UNITED ENVIROTECH is one of the earlier S-chips to list on the Singapore Exchange. It was listed in 2004 and has sailed through the years with its reputation intact while some S-chips ran into corporate governance and accounting issues.
The company isn’t exactly an S-chip. Its founder, CEO and chairman is Dr Lin Yucheng, who has been a Singapore citizen since 1993.
I first met Dr Lin around the time of the company’s IPO.
I learnt then that he grew up in Fujian province, received a Bachelor of Science degree and won a government scholarship to pursue a PhD in the Imperial College of Science and Technology in London.
“I thought I would return to China to be a university professor,” he told me. But one day, he found himself at an interview arranged by Singapore’s Economic Development Board.
And that’s how, in 1990, he ended up in Singapore where, after a couple of years, he set up a joint venture that later metamorphosed into United Envirotech.
The company is a leader in advance membrane technology, especially Membrane Reactor (MBR) technology, in treating wastewater from China’s chemical and petrochemical industries.
This type of wastewater is harder to treat than normal wastewater discharged by households.
A key advantage of MBR technology: the treatment plant needs just 20-30% of the spatial needs of a conventional plant.
United Envirotech is a key player in the MBR technology space. It is recognized as one of only 7 international MBR companies in the world, along with big names like GE Water & Process Technologies, and Siemens.
United Envirotech has achieved outstanding projects such as its plant for Sinopec Luoyang, which was completed in 2004, and was the largest industrial wastewater treatment plant using MBR in Asia then.
At a briefing last Friday for analysts and fund managers, Dr Lin highlighted a couple of things about United Envirotech currently, including:
* Record order book: It now stands at S$160 m with engineering projects to be completed within 18 months, which is an average of S$53.3 m per half year.
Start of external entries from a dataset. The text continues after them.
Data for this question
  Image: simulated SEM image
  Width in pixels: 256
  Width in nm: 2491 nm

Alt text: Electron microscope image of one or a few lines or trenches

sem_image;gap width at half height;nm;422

That’s significant when compared with the company’s recent revenue. In FY 09 (ended March), the 12-month revenue was S$42.9 million. The revenue inflow was at about the same pace in 1H FY10 at S$20.1 m.
These revenue figures comprise contributions from both turnkey EPC engineering services and recurring treatment businesses.
* China’s largest MBR project (picture above): United Envirotech, which has just announced this project, will build the plant in Guangzhou to treat municipal wastewater.
Highlighting the attractiveness of MBR technology, Dr Lin said the plant would be built on less than 10% of the area occupied by a conventional plant, which translates into lots of land savings for the local government.
The plant will be completed in 8-9 months, instead of the normal 18 months, as United Envirotech has committed to complete it before the start of the Asian Games in Guangzhou next November.
* The Nansha and Dafeng plants treat industrial water. They incur relatively high investment costs but United Envirotech charges higher rates for industrial water than for treating municipal water (in Liaoyang and Xintai).
Another 2 projects in Heilongjiang and Liaoyang which were secured in Sept and October will start contributing recurring income when completed in 2010 and 2011, respectively.
For an idea of the size of the recurring revenue, consider that in Q2 (ended Sept 09), it amounted to S$3.2 million (while engineering contributed S$8.1 million). If annualized, the recurring revenue comes up to S$12.8 m.
This figure will increase over time when:
a) the capacity of the treated wastewater rises;
b) United Envirotech increases its charges according to a formula agreed to with its clients, and completes the upgrading of plants.
c) United Envirotech secures or completes the construction of more projects, and operates the plants.
* TOT is Transfer-Operate-Transfer: Company buys the property and operational rights of a facility, and receives his returns through normal business operations within a concession period. At the end of such period, the company transfers the facility to its original owner for no cost.
* BOT is Build-Operate-Transfer: A company finances, designs, constructs, and operates a facility for a specified period of time, after which the ownership is transferred back to the owner. During the operating time, the company charges facility users fees.